For user-ordered containers, these are typically combined with iteration words, sometimes with a conjunction in between. Some examples:

  • insert_at() inserts a value at a specific index;
  • emplace_last() creates uninitialized storage for a value at the end of a container (making it the new last value);
  • displace_and_next() displaces a value and returns the subsequent entry.

See the iteration and ordering sections below.

Note in particular that Pottery defines both remove_all() and displace_all() for clearing a non-intrusive container. Other libraries call such an operation "clear", but in Pottery this would be ambiguous: does it remove or displace? The best way to distinguish them is to follow the same naming conventions as everything else: "remove" destroys the values and "displace" does not.

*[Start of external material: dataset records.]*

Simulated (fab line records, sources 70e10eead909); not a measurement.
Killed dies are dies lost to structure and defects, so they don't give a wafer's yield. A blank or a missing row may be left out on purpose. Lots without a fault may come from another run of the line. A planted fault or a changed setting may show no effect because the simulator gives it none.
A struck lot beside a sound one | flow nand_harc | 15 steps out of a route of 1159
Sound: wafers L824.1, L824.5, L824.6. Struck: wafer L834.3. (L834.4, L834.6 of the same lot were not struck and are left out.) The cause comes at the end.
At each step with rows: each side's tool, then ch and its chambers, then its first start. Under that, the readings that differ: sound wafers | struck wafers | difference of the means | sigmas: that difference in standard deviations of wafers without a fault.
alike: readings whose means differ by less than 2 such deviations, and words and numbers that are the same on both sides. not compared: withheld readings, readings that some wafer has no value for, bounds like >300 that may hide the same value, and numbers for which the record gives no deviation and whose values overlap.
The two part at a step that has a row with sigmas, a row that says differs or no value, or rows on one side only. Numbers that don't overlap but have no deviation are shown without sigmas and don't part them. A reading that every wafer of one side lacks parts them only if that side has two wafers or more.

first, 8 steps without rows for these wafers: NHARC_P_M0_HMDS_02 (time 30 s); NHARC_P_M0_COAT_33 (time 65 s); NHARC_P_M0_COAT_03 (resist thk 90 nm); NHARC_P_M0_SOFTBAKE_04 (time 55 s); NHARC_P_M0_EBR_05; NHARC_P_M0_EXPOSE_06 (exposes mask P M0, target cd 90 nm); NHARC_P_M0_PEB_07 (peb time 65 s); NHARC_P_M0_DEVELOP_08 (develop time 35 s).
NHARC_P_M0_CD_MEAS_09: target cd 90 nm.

Intrusive Container Mutation Operations

The two fundamental mutation operations for intrusive linked containers are "link" and "unlink". These add or remove externally owned and allocated values to and from the container.

  • link(): Add an externally owned and allocated value to an intrusive container.

  • unlink(): Remove an externally owned and allocated value from an intrusive container, possibly returning a ref to the removed value.

There are other operations specific to linked containers as well:

  • replace(): Replaces one node with another.

  • find_location(): Finds an entry in the container by key. If such an entry does not exist, an opaque location struct is populated which can be passed to link_location().

  • link_location() Links an entry at a location previously populated by find_location(). This avoids the double-lookup of calling find() followed by link().

In both of the above cases, the values are unchanged, aside from whatever intrusive metadata they store to link them with other values. Intrusive containers never initialize, destroy, allocate or free values. All values are externally owned and externally managed. They must be initialized before insertion into the intrusive container and cannot be destroyed until after they are removed from the intrusive container.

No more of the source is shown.